2) Parallelize over symmetries (only if present): If symmetries are
actively conserved in the simulation, we always have a loop over the
quantum numbers similar to a block diagonal structure. Matrix operations
(SVDs, QRs, tensor contractions) can be parallelized; the entries in the
loop are independent from each other. OSMPS v3 is structured in a way, that
you can put in an OPENACC statement right away in all the right spots.
3) Parallelize matrix operations: You can accelerate each matrix operations
a bit. I'd never got past a speed-up of 2.5 or 3 on CPUs. That basically
works if you include the intel mkl library with openmp, i.e., you can
profit from libraries without having much effort yourself.
I assume on a GPU cluster, you could parallelize (2) over the rows of the
GPU cores, and (3) over the columns of GPUs cores. (Just assuming a 2d
layout to address the GPU cores)
If that is not enough, you can think about other levels of parallelization:
a) Run time evolution and measurement in parallel, but this highly depends
on how much you measure.
b) Parallelize the measurements, otherwise you get stuck in a serial
section of the code during each measurement. Some are trivial to
parallelize.
I hope that gives a good overview and I could detail the points if
necessary. But in most of my research, we had a huge parameter space on top
a single simulation and parallelization over the parameter space is trivial
and the most efficient use of limited resources. That does not sound as
fancy as the above approaches, but should always remain the priority (and
an option) for parallelization is OSMPS.
Best regards,
Daniel
P.S. There has been some discussion that v3 lost some speed in comparison
to v2. I have not forgotten the discussion, but it turns out to be not that
trivial of an issue. My impression was that operations in v2 assumed that
subroutines are executed in a certain order (implicitly, e.g., are elements
unique or have they been sorted?) and I got rid of such assumptions in v3
leading to some overhead. I already got some speed-up by throwing away some
entries in our tensor and tensorc to reduce memory allocations. I had some
branch for that, but no chance to follow-up on this.

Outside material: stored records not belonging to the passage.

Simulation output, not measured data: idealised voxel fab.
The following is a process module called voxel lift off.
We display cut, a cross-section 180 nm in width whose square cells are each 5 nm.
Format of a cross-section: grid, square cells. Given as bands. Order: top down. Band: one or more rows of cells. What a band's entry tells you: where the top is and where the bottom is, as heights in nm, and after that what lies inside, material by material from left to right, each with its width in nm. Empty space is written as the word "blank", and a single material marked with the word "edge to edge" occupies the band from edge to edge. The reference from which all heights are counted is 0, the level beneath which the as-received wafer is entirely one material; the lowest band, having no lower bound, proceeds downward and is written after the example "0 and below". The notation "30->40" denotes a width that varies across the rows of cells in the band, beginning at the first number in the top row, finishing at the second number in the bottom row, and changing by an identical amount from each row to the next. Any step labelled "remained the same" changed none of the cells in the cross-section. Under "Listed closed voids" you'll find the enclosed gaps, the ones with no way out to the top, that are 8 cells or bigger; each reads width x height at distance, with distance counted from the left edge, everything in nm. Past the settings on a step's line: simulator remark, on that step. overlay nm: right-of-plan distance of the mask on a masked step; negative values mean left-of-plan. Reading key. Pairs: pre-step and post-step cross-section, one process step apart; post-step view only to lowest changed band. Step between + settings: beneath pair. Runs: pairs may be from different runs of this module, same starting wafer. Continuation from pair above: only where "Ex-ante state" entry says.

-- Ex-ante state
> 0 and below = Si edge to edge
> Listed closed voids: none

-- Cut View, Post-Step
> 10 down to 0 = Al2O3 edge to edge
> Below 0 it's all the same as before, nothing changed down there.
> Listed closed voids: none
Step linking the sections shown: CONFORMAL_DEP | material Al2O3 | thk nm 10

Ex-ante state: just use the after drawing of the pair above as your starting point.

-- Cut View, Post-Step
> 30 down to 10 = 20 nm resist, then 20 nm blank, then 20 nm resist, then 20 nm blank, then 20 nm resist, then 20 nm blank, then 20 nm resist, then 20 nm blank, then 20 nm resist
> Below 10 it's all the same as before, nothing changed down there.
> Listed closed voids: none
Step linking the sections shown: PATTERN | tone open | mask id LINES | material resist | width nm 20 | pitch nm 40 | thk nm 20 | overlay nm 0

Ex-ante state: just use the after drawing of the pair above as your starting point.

There are many ways to accelerate OpenMPS with GPUs. From previous
discussions, you've mentioned putting some meaningful thought into this.
Would you mind detailing your approach, here?
It would be good to push this general discussion into the limelight.
Others might have additional insights on how best to approach this, and
additional requirements for accomplishing the task.
This is a good high level summary. Thanks! I'll refer to your observations as (1), (2), etc..
Regarding (1), you aptly point out that we have two tasks before us to accelerate the functions within OpenMPS: (a) algorithms and (b) data structures. So, I would break this down into two pieces. The first being the work required to restructure the algorithm for the target architecture, and the second being the work required to restructure the data structure itself.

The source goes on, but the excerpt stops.